Reputation:
So I've been working on a scraper project.
Now I've implemented many things but I've been stuck on this one thing.
So first let me explain workflow: Scrapers are called in scraping-service
module, where I wait for the promise of the functions called to be resolved. Data is fetched in scrapers, and passed to the data_functions
object where data is: merged, validated and inserted into DB.
Now here is the code:
scraping-service
const olxScraper = require('./scrapers/olx-scraper');
const santScraper = require('./scrapers/sant-scraper');
//Calling scraper from where we want to get data about apartments
const data_functions = require('./data-functions/dataF');
let count = 1;
Promise.all([
olxScraper.olxScraper(count),
santScraper.santScraper(count),
]).then(() => data_functions.validateData(data_functions.mergedApartments));
So here I'm waiting for the promise of these two functions, and then passing merged data to validateData
method in the data_functions
.
Here is the scraper:
const axios = require('axios'); //npm package - promise based http client
const cheerio = require('cheerio'); //npm package - used for web-scraping in server-side implementations
const data_functions = require('../data-functions/dataF');
//olxScraper function which as paramater needs count which is sent in the scraping-service file.
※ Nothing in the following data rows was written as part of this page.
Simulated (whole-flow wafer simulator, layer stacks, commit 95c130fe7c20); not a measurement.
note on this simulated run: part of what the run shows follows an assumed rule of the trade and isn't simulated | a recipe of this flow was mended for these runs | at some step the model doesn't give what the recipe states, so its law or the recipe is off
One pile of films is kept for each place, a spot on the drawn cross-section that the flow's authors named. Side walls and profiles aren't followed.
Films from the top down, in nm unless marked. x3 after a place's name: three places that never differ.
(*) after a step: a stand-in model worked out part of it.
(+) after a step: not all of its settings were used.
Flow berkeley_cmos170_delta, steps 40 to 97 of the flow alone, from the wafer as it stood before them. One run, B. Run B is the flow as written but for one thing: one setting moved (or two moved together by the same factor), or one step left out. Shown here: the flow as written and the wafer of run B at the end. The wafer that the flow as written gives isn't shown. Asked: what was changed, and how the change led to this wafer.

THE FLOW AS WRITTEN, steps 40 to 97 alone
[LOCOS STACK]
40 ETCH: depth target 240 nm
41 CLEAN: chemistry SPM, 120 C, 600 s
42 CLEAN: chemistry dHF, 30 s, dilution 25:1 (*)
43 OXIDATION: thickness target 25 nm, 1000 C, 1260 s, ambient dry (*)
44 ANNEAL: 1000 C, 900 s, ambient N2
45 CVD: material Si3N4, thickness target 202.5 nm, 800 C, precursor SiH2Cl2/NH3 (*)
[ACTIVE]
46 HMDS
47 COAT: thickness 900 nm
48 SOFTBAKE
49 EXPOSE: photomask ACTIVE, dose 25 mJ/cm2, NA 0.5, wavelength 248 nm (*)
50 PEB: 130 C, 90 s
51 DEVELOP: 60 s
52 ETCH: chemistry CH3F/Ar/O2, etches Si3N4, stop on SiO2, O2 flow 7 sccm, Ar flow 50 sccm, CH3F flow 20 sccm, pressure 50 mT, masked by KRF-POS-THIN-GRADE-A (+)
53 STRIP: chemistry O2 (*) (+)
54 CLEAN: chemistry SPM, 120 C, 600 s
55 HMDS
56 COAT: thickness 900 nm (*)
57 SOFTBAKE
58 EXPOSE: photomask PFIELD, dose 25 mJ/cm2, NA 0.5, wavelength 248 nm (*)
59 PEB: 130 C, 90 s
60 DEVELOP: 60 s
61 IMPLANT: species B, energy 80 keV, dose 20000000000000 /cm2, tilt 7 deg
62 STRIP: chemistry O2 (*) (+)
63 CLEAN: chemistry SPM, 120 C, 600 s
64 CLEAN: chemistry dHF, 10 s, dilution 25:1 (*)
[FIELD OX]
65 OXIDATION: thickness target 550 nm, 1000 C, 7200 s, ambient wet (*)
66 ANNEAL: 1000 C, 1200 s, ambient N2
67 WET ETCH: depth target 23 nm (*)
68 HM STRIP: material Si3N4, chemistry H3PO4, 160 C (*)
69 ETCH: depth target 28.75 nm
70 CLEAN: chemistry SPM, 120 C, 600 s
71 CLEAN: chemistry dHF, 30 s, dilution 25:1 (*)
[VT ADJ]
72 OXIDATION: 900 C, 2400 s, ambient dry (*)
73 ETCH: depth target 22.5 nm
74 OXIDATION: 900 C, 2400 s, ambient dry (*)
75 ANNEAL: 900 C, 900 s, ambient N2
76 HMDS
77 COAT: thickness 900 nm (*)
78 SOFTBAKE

exports.olxScraper = async (count) => {
const url = `https://www.olx.ba/pretraga?vrsta=samoprodaja&kategorija=23&sort_order=desc&kanton=9&sacijenom=sacijenom&stranica=${count}`;
//url where data is located at.
const olxScrapedData = [];
try {
await load_url(url, olxScrapedData); //pasing the url and empty array
} catch (error) {
console.log(error);
}
};
//Function that does loading URL part of the scraper, and starting of process for fetching raw data.
const load_url = async (url, olxScrapedData) => {
await axios.get(url).then((response) => {
const $ = cheerio.load(response.data);
fetch_raw_html($).each((index, element) => {
process_single_article($, index, element, olxScrapedData);
});
process_fetching_squaremeters(olxScrapedData); // if i place
//data_functions.mergeData(olxScrapedData); here it will work
});
};
//Part where raw html data is fetched but in div that we want.
const fetch_raw_html = ($) => {
return $('div[id="rezultatipretrage"] > div')
.not('div[class="listitem artikal obicniArtikal i index"]')
.not('div[class="obicniArtikal"]');
};
//Here is all logic for getting data that we want, from the raw html.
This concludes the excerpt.